The history of trams, streetcars or trolleys began in early nineteenth century. It can be divided up into several discrete periods defined by the principal means of motive power used.
A premetro is a tramway or light railway which includes segments built to rapid transit standards, generally as part of a process of conversion to a metro-standards railway usually by the construction of tunnels in the central city area.
The first city to carry a portion of a streetcar line through the city center in a tunnel was Marseille, France, in 1893, with its Noailles subterranean station see Marseille tramway. It was initially operated by horse-drawn wagons. The next prominent example was the Tremont Street Subway 1897 in Boston, today part of the MBTA Green Line. These early tunnels were intended solely to reduce streetcar congestion on surface streets, not for later conversion to metro service. Several early streetcar tunnels, including the Steinway Tunnel and East Boston Tunnel, were later converted to metro operation. However, the small loading gauge, tight curves, and steep grades of the streetcar tunnels required smaller metro cars than otherwise desirable.
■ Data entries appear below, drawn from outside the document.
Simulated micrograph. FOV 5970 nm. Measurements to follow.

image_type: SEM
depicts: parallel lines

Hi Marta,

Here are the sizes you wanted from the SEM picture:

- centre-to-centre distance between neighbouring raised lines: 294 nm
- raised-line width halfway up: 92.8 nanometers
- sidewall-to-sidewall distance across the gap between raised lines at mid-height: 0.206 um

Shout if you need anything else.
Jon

The modern premetro concept Stadtbahn began in 1960s Germany, as rising traffic congestion due to auto ownership led to the construction of new transit systems. Rather than building costly metro lines immediately, some cities built only the downtown tunnels. They could be used by existing tram lines in the short term, with the intention of full metro conversion later - hence "pre-metro". The idea spread to other European countries in the 1970s, especially Belgium, where such systems were explicitly named premetros.